National Apple Strudel Day
From Cooking Light
4 ounces day-old French bread or other firm white bread, coarsely chopped
2 tablespoons butter, divided
5 cups finely chopped peeled McIntosh apples (about 1 1/4 pounds)
1 cup sugar
1/2 cup golden raisins
1 teaspoon ground cinnamon
8 sheets frozen phyllo dough, thawed
- Preheat oven to 375 degrees F. Spray a jellyroll pan with cooking spray and set aside.
- Place bread in a food processor, and pulse 10 times or until coarse crumbs measure 1 1/4 cups.
- Melt 1 tablespoon butter in a large skillet over medium-high heat; add breadcrumbs. Cook, stirring frequently, until lightly browned, about 4 minutes. Combine breadcrumbs, apples, sugar, raisins, and cinnamon in a medium bowl; toss to combine.
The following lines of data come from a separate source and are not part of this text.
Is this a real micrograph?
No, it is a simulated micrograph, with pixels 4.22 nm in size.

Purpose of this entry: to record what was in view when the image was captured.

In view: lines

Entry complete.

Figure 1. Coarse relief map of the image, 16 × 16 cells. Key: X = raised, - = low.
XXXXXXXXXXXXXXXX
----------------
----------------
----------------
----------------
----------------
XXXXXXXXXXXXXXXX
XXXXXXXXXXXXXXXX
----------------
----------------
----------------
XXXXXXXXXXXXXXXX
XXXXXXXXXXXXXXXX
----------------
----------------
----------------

- Lightly coat each of 4 phyllo sheets with cooking spray, placing one on top of the other. Press gently to seal the sheets together. Spoon half of the apple mixture along 1 long edge of stacked phyllo, leaving a 2-inch border. Fold short edges of phyllo to cover 2 inches of apple mixture on each end. Roll the strudel up starting at long edge with 2-inch border. (Do not roll tightly, or strudel may split.) Place strudel, seam side down, on the prepared jellyroll pan. Repeat the procedure with remaining phyllo dough, cooking spray, and apple mixture.
- Melt remaining butter and brush over strudels. Bake for 25 minutes or until golden. Cool on a wire rack 20 minutes before serving.